Over the last week in Italy financial and non-financial papers have written extensively about the hostile takeover of Mediaset by Vivendi, an Italian media and television company. But what does one actually know about Vivendi?
Vivendi is a huge French multinational mass media company based in Paris. It has invested in many different industries across its history like television, movies, video games and telecommunications. The French-based company has as its main shareholder with 30% voting rights Group Bollorè, which is managed by the French billionaire Vincent Bollorè.
For the last quarter (ended on September 30th, 2016), Vivendi reported an astonishing €10.86bn in revenues (trailing twelve months) and an EBITDA of €845m. Due to its extensive economic and financial power, Vivendi was able, throughout its history, to perform many M&As in different industries, some of which have not been that friendly. Some examples are: Gameloft (bought 96% of the company), Ubisoft (25.15%), Telecom Italia (24.6%), Mediobanca (8%) and the latest one is Mediaset (25.7%)
Clash Of The Titans
As a matter of fact, after a failed agreement in the summer, when the company led by Vincent Bollorè was supposed to buy a 100% stake in Mediaset Premium (digital terrestrial service provided by Mediaset), the two companies ended up in court after Mediaset sued Vivendi. It seemed that the two companies were not going to do business together, at least until December 13th, when Vivendi decided to become one of the major shareholders of Mediaset, growing its stake from 3% to almost the 30% in about a week.
Fininvest, a company controlled by the Berlusconi family and Mediaset main shareholder, tried to protect itself against the takeover by increasing its stake to 39.775%.
The intention of Bollorè is probably to make a deal from a much stronger position, while Fininvest is taking time with its legal team in order to find a solution, that, accordingly to some experts, could involve the acquisition of some put & call, in order to increase Fininvest’s stake to 5% over the next few months.
The importance of Mediaset in the Italian economy and the fact that this company is owned by the former prime minister Silvio Berlusconi and still active in politics shifted the discussion from the financial markets to the political arena.
As a matter of fact, on the one hand, Lorenzo Guerini deputy secretary of the ruling centre-left Democratic party said that:
“The government would have to explore actions to ensure the safety of an Italian asset”.
On the other hand, the exponents of the anti-establishment Five-Star Movement said that, in their opinion, a state intervention would be “completely inappropriate” as Mediaset is not a strategic asset for Italy or at least it is less strategic than Telecom, of which Vivendi became freely the major shareholder in June 2015.

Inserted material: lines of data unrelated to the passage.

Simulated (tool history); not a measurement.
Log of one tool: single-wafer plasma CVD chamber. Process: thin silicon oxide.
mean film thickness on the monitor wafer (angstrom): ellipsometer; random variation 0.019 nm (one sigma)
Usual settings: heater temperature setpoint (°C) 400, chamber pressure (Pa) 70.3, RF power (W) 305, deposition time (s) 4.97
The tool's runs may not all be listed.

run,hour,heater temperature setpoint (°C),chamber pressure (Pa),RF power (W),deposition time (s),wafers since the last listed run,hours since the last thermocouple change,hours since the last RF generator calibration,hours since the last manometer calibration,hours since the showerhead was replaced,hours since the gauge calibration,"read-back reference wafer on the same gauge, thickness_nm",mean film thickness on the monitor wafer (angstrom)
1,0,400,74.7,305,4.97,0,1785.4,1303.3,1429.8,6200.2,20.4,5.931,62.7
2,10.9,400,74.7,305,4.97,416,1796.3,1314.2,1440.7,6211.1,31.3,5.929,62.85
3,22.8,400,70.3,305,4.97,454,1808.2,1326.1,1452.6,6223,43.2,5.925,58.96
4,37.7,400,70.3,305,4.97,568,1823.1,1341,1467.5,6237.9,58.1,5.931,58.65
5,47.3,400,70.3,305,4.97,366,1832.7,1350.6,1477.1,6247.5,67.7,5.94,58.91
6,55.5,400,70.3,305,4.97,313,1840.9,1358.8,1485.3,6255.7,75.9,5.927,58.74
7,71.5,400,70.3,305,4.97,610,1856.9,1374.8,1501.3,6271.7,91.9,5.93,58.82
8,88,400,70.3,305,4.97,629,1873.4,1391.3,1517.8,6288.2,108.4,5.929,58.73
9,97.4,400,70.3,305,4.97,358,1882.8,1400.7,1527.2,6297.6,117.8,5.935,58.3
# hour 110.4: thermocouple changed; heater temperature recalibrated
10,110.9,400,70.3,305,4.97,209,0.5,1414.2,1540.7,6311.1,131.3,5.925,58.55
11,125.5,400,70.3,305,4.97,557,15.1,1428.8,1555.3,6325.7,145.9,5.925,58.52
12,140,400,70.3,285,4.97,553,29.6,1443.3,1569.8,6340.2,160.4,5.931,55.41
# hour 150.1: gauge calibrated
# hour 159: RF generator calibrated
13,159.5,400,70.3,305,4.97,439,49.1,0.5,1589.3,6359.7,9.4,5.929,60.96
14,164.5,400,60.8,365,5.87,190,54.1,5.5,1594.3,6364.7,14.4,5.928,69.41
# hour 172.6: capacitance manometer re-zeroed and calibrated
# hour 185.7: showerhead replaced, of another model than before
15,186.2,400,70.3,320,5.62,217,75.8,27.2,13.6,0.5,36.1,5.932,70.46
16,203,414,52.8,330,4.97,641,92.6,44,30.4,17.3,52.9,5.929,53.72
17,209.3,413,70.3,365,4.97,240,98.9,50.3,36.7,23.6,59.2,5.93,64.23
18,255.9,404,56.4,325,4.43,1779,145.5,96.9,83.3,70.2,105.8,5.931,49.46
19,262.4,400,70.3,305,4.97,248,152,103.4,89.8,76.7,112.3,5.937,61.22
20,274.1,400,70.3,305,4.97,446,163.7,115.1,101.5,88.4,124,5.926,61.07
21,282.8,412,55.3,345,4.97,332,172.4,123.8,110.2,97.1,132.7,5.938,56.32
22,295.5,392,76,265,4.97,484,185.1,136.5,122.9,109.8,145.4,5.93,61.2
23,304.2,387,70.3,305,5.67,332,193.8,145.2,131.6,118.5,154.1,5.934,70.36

The question now is what is going to happen in the future to Mediaset the answer right now is far from clear, but in the next months, the strategy of Vivendi and Fininvest will become more apparent.
In addition, it is going to be interesting to see how this situation affects the Italian political class, which is in the middle of post-referendum discussions and the rescue of Monte dei Paschi di Siena.